The same can happen on a Sunday morning. Mom and Dad drop little Suzy off with a hug and a kiss and a smile. Thirty minutes later, Suzy is curled up in your lap lethargic and complaining of a tummy ache. If she can articulate what’s wrong at all. That’s the thing with preschoolers. They can’t always tell you what’s hurting.

As a small group leader, part of your role may be to comfort a child that is not feeling well. For physical ailments, make sure you know your church’s policies for contacting a parent during service. If a child shows signs of actually losing her breakfast or a feels feverish, remove them from the other children as quickly as possible. This may mean sitting with you out in the hall while you tell her a true story from the Bible (this is where knowing the lesson before you arrive is helpful) or singing a quiet song of praise. Here’s a tip: Once you’ve held a sick child, wash your hands and arms thoroughly and change clothes as soon as possible. You don’t want to spread the germs into your own home!

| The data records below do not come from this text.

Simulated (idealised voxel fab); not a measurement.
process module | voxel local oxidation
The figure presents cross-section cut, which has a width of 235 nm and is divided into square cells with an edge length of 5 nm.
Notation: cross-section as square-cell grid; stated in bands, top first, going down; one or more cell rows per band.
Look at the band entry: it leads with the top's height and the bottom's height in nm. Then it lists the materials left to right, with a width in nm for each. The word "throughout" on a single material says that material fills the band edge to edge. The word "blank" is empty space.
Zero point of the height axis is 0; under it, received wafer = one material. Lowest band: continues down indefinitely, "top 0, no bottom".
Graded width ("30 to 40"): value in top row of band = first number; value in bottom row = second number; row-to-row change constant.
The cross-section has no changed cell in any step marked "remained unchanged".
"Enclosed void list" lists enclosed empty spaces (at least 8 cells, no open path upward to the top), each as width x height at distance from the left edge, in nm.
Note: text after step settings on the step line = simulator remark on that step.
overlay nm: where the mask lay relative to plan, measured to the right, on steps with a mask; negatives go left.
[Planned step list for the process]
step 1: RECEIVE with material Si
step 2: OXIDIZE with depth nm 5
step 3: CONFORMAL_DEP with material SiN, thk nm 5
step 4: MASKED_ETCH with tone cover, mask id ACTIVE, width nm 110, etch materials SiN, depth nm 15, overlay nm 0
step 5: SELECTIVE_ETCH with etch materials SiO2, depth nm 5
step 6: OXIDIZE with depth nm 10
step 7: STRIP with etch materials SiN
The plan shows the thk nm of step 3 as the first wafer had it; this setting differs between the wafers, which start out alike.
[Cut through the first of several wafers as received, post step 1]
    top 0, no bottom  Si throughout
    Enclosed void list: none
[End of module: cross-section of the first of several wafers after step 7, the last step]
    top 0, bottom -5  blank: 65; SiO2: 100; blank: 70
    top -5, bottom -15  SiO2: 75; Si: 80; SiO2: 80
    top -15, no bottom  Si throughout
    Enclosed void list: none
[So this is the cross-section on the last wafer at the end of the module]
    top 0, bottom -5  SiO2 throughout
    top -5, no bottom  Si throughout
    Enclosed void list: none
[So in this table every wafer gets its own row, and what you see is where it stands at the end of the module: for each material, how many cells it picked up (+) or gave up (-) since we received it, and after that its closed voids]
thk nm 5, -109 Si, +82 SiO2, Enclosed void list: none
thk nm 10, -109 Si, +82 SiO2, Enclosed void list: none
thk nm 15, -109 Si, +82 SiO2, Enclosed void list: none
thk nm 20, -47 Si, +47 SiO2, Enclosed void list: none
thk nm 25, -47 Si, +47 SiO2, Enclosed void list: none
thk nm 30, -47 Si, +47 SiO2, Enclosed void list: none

Sometimes a child may complain of not feeling well, but there are no signs of a physical ailment. A hurting heart can cause pain as well. I once had a little girl who had a “tummy ache” that was really bothering her. However, her color was good and she was still eating her Goldfish®. We went walking in the hall, and I started asking some questions. “What are you doing today after church?” can usually get the conversation started. I found out that Daddy had moved to a new place recently. And, she was going to Daddy’s not Mommy’s after church. She was anxious. Not sick. However, she still needed some TLC. We prayed and asked God to be with her wherever she went. Then I made sure to connect with mom at pick up.

To a preschooler, “my tummy hurts,” is the explanation for everything that bothers them. It’s our job as Small Group Leaders to determine where the actual pain is and respond accordingly. Always start with showing God’s love.